Given the pervasive impunity surrounding ISF operating procedures, what we end up with, basically, is a system of “justice” in which being gay is a crime but torture is not.

Inside the “classy” cell

I received independent corroboration of the criminal conditions inside Lebanese police institutions from an acquaintance - we’ll call him “X” - who was recently detained by the ISF for three days. His crime? Carrying a piece of hash slightly over one gram, i.e. approximately one-gazillionth the amount that is regularly produced in Lebanon with official complicity.

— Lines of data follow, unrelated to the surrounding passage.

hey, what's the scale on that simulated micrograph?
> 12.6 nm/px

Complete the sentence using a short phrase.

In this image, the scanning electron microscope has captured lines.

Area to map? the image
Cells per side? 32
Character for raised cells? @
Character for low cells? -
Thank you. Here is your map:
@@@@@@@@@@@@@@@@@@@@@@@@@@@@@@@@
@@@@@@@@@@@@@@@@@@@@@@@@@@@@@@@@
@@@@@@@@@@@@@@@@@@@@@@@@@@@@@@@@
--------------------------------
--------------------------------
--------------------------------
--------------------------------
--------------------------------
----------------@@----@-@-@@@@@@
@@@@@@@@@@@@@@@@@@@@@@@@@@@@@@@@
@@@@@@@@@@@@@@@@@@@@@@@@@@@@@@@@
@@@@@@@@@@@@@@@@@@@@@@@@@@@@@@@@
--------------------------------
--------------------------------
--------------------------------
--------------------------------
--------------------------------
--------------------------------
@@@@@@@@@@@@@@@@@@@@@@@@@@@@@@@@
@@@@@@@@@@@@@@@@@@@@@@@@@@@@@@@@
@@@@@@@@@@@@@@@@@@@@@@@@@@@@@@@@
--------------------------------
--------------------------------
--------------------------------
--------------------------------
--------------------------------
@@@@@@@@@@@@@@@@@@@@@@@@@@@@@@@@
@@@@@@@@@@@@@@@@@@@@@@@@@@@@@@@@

X was delivered to the Hobeish police station down the street from the manicured campus of the exclusive American University of Beirut and put in a cell measuring less than three metres squared, which he shared with 13 other men. He described the logistics of sleep: “Six people sleep on one side, six people sleep on the other side, and two people sleep in the bathroom.”

According to X, however, this was in fact the “classy” cell into which folks would sometimes pay bribes to be transferred. Of course, the accommodations presumably lost their charm after 89 days - the length of internment thus far of one of the cellmates. Amenities included one small, dirty window and an overhead light that remained switched on at all times, prompting the detainees to joke that they’d finally found one place in electricity-stricken Lebanon where the power doesn’t get cut.

X spent his short stint at Hobeish alternately making up songs about the facility with his companions, hearing stories about a detainee who allegedly had a broomstick inserted into his anus, and witnessing the aftermath of torture episodes. He described seeing the dead body of a man in the cell next to him who had perished -officially from “liver failure” - shortly after an ISF interrogation session.

In another interrogatory instance, X said, an Egyptian detainee was whipped with cables and treated to a torture technique nicknamed after rotisserie chicken, which shares the same suspension concept.

This particular man had been hauled into Hobeish on account of his employment at a cannabis farm; the farm’s proprietor was let off the hook after forking out an attractive sum. X claimed that the Egyptian hadn’t even known what he was farming and had recently taken the job because it permitted him to work nights at a gas station and thus somewhat mitigate his destitution.

Lebanese “justice” strikes again.

Perverting morality

As X acknowledged, his own time at Hobeish was, relatively speaking, a “walk in the park”.

This had less to do with the “classiness” of his cell than the issue of class itself. Because his appearance denoted a certain socioeconomic status, he was treated with a degree of respect unavailable to impoverished inmates of maligned nationalities. Detained Egyptian and Syrian labourers were, X said, addressed as “dogs” and “sons of bitches” by prison personnel as well as other prisoners.

The overlap of classism and racism obviously isn’t unique to Lebanon, but the Lebanese elite have perfected the arrangement into a fine art. In this way, Hobeish can be seen as a microcosm of Lebanese society, where the unwritten rule is that human beings are far from equal before the “law” - itself a most flexible concept that exempts corrupt warlords-cum-politicians from judicial accountability.

As for ISF accountability, HRW notes that the extraction through torture and coercion of confessions that often turn out to be false is “particularly a problem with the Drug Repression Bureau and police units concerned with preserving morality”, i.e. those that enforce “‘morality-related’ laws against drug users, sex workers, and lesbian, gay, bisexual, and transgender (LGBT) people.”

Maybe it’s time for some real morals.

- Belen Fernandez is the author of The Imperial Messenger: Thomas Friedman at Work, published by Verso. She is a contributing editor at Jacobin magazine.

The views expressed in this article belong to the author and do not necessarily reflect the editorial policy of Middle East Eye.

Photo: Lebanese Internal Security Forces practice an assault during a drill of police intervention techniques at the entrance of Beirut International Airport on 19 April, 2013 (AFP)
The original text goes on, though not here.